Wednesday 23 December 2015

Merry Christmas and All That Stuff

I never stopped to think about Christmas and what it means to the people that are in my life. I usually just say Merry Christmas and Happy New Year like it's an everyday event.  I brush it off, so to speak, as just a thing that is said at this time of year, a reciprocation at times, of those very words being uttered to me.

For some of us this is the time to celebrate the life of Christ, it is all about "Our Savior's birth".

For some of us it is just holiday, a time away from the stresses of work and a time to recharge the batteries to be ready to start the coming year with full on energy.

For some of us it is all about family, being with family, being with loved ones or watching the faces of children as they open the, what seems to be, never ending shiny wrapped boxes and gifts.

For some of us it is a time for reflection.  A time to look back over the past year and to try to understand the lessons schooled, or to work out how next year can be improved upon from the year about to be left behind.

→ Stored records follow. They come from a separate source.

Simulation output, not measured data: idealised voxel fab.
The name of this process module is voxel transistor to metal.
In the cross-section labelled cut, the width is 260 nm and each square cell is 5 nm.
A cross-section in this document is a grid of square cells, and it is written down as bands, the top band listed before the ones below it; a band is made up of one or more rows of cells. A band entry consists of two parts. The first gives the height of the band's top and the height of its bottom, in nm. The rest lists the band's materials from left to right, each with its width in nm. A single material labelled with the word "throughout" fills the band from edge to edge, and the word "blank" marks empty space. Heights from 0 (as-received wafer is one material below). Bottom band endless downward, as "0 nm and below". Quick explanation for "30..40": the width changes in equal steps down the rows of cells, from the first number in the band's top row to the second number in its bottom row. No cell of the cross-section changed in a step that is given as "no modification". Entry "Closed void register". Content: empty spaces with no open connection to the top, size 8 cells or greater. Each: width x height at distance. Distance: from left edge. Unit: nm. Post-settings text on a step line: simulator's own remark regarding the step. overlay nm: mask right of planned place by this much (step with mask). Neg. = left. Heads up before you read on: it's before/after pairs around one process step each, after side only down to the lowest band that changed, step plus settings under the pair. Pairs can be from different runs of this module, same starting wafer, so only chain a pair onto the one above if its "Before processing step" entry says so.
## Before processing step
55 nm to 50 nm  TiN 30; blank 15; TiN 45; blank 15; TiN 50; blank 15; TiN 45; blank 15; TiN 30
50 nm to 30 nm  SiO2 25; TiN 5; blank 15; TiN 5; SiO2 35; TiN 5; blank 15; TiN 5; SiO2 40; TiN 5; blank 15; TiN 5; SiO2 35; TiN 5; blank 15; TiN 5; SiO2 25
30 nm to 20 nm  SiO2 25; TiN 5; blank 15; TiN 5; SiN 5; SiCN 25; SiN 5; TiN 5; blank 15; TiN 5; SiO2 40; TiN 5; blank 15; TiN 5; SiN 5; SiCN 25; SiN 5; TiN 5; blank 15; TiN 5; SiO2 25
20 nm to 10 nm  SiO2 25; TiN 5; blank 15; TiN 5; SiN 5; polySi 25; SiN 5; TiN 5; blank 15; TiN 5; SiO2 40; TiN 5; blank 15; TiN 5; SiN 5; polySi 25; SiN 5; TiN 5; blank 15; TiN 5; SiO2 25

But for some us, Christmas, or whatever it is that your belief's tell you this time of year is, is nothing but a painful reminder of the losses and the hollowness we feel.  For some, to reminisce on times past isn't filled with happiness and family fun times.  Some people are reminded of traumatic and tragic times and this time of year only serves to remind some us, of those times of struggle.  It can be a time of loneliness, deep sorrow and to some, excruciatingly painful.  It may even be a time some feel lost, isolated or just plain depressed.

As a child growing up, we didn't have much in the way of money, but we didn't know that.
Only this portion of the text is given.